The Supreme Court of Washington. Department One
Jul 30, 1941
115 P.2d 692 (Wash. 1941)

Opinion

No. 28370.

July 30, 1941.

APPEAL AND ERROR — REVIEW — EFFECT OF FAILURE TO CROSS-APPEAL. Where respondents abandon their cross-appeal, they are bound by the adjudication of the superior court.

MUNICIPAL CORPORATIONS — CREATION OF PUBLIC UTILITY DISTRICTS — NOTICE AND HEARING — NECESSITY — "COUNTY-WIDE DISTRICT." Under Rem. Rev. Stat., § 11607, where the county commissioners submit to the electors of the county the proposition of creating a public utility district coextensive with the limits of the county, without notice and hearing thereon, an election favoring the formation of the district is valid, even though the county contains a municipality which owns and operates all the utilities authorized by the act, and which is excluded from the district by Id., § 11616.

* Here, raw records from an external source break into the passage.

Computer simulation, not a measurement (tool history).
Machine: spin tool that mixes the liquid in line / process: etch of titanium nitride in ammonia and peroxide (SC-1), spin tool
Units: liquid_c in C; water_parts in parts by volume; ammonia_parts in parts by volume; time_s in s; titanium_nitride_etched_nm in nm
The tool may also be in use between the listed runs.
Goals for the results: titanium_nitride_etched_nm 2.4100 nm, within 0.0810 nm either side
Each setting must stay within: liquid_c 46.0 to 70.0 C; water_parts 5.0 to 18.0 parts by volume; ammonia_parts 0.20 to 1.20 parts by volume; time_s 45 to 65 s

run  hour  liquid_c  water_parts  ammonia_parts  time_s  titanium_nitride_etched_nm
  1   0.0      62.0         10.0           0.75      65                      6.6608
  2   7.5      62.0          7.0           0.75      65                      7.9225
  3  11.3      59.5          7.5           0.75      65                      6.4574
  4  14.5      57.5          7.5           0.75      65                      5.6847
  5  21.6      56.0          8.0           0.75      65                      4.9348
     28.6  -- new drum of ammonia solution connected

SAME. In such a case, it is immaterial that the inhabitants of the city excluded from the district were permitted to vote on the question of its formation, where a majority of the electors of the county, exclusive of those residing in the city, voted in favor of the creation of the district.

STEINERT, J., dissents.

See 3 Am. Jur. 329.

Appeal from a judgment of the superior court for Lewis county, Phillips, J., entered November 30, 1940, upon findings in favor of the defendants, in an action in quo warranto, tried to the court. Affirmed.

Hull Murray and C.D. Cunningham, for appellant.

Houghton, Cluck Coughlin, and E.K. Murray ( Herman E. Lafky, of counsel), for respondents.



This action, in the nature of quo warranto, was brought to test the validity of public utility district No. 1 of Lewis county. A trial to the court resulted in findings and judgment declaring the district to be "a municipal corporation duly and regularly organized pursuant to" the public utility district act, Laws of 1931, chapter 1, p. 3 (Rem. Rev. Stat., § 11605 [P.C. § 4498-11] et seq.). Plaintiff appealed.

The act provides for two types of districts. One, coextensive with the limits of the county, may be organized as follows:

"At any general election the board of county commissioners of any county in this state may, or on petition of ten (10%) per cent of the qualified electors of such county, based on the total vote cast in the last general county election, shall by resolution, submit to the voters of such county the proposition of creating a public utility district which shall be coextensive with the limits of such county as now or hereafter established." Rem. Rev. Stat., § 11607 [P.C. § 4498-13].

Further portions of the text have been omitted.